Patched patterns and emergence of chaotic interfaces in arrays of nonlocally coupled excitable systems

TL;DR

This paper introduces patched patterns in nonlocally coupled excitable systems, revealing how chaos and interfaces emerge through bifurcations, with implications for understanding complex spatiotemporal behaviors.

Contribution

It uncovers a new class of patterns called patched patterns, detailing their formation, chaotic dynamics, and bifurcation mechanisms in coupled excitable units.

Findings

Chaotic patterns emerge via torus breakup.

Chaotic interface bifurcations are identified.

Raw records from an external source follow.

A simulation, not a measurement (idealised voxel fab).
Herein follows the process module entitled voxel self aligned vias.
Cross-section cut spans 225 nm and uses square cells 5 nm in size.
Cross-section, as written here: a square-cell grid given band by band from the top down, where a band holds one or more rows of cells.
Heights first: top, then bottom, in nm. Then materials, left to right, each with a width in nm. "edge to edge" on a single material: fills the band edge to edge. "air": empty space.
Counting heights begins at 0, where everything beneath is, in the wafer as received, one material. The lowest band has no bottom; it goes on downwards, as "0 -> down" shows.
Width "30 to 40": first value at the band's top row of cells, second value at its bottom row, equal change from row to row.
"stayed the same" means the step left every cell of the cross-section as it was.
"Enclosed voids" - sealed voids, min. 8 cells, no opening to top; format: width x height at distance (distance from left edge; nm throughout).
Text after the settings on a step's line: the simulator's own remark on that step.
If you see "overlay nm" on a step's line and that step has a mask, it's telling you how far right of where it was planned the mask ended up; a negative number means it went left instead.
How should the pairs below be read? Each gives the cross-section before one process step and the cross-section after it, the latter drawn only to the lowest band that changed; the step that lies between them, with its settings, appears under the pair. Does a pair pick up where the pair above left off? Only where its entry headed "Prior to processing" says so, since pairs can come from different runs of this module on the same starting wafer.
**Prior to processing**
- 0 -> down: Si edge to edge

Lyapunov exponent converges with system size.

Abstract

We disclose a new class of patterns, called patched patterns, in arrays of non-locally coupled excitable units with attractive and repulsive interactions. Self-organization process involves formation of two types of patches, majority and minority ones, characterized by uniform average spiking frequencies. Patched patterns may be temporally periodic, quasiperiodic or chaotic, whereby chaotic patterns may further develop interfaces comprised of units with average frequencies in between those of majority and minority patches. Using chaos and bifurcation theory, we demonstrate that chaos typically emerges via a torus breakup and identify the secondary bifurcation that gives rise to chaotic interfaces. It is shown that the maximal Lyapunov exponent of chaotic patched patterns does not decay, but rather converges to a finite value with system size. Patched patterns with a smaller wavenumber may exhibit diffusive motion of chaotic interfaces, similar to that of the incoherent part of chimeras.